Mali's president has said that wreckage in the north of the country is believed to be from a missing Air Algerie flight from Burkina Faso. The cause of the plane's disappearance remains a mystery.

Swiftair MD-83
Image: Reuters

Malian President Ibrahim Boubacar Keita said on Thursday that wreckage thought to be the missing Air Algerie flight had been spotted in the north of the country.

"I have just been informed that the wreckage has been found between Aguelhoc and Kidal," Keita said at a meeting of civic leaders in the Malian capital, Bamako.

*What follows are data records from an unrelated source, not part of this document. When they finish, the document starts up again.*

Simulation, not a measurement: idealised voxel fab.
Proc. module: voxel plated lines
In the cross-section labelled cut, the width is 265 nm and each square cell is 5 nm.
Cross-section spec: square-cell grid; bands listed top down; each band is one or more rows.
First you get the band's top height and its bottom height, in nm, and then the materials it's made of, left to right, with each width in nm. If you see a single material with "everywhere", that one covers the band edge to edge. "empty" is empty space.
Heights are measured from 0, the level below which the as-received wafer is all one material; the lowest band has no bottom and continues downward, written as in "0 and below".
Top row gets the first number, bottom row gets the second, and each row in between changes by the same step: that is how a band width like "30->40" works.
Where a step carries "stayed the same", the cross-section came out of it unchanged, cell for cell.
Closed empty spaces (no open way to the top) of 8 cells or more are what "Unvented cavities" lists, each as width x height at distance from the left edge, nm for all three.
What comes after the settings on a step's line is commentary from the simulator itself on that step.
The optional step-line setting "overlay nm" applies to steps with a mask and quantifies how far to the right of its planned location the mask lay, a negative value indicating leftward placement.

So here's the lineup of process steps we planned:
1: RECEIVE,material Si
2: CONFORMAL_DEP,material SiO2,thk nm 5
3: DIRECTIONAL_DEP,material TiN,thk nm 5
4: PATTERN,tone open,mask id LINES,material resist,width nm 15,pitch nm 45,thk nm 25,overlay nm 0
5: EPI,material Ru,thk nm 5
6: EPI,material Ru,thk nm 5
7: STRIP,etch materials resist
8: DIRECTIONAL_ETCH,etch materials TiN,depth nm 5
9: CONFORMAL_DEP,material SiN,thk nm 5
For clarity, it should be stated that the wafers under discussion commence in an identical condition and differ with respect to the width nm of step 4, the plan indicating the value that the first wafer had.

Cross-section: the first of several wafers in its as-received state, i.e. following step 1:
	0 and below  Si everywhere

The DPA news agency also reported officials from the plane's departure airport, Ouagadougou in Burkina Faso, as saying that French aircraft crew had spotted the wreckage.

The French Foreign Ministry had earlier announced that flight AH5017 - which was carrying 116 people - was thought to have crashed after going missing over the Sahara Desert. At least 50 of the plane's passengers were believed to have been French nationals.

French Foreign Minister Laurent Fabius said officials were examining every possible cause for the plane's disappearance over Mali.

"We cannot, we must not exclude any hypothesis ..." Fabius told French television, reiterating that the plane had diverted its route because of bad weather.

Some 24 citizens of Burkina Faso and six flight crew members from Spain were onboard the plane. The remaining passengers were from more than a dozen other countries - including eight Lebanese, six Algerians, five Canadians, four Germans and two Luxembourg nationals. One victim each was understood to have come from Belgium, Cameroon, Egypt, Niger, Romania, Switzerland and Ukraine.

Flight over restive zone

The McDonnell 83 aircraft disappeared at 0155 UTC while flying over the region around Gao, which French-led forces last year seized from Islamist militants who had taken control of Mali's north. The plane, which was heading for the Algerian capital, Algiers, sent its last message about half an hour earlier, asking Niger's air control to change its route because of heavy rains in the area.

The head of Mali's emergency investigation into the plane's disappearance, General Gilbert Diendere said the plane had been seen falling from the sky near to the town of Gossi, some 200 kilometers (125 miles) southwest of the city of Gao.

News of the wreckage in Mali came as President Keita announced a peace deal between the government and Tuareg rebels in the north - potentially ending decades of conflict in the area. The deal was signed following a week of talks in Algiers.

The country's worst air disaster to date occurred in 2003, when an Air Algerie passenger plane crashed shortly after takeoff near the southern city of Tamanrasset after one of its engines cut out. All but one of the 103 people on board were killed.

In February of this year, an Algerian C-130 military aircraft crashed into the mountains in northeastern Algeria, killing more than 70 people.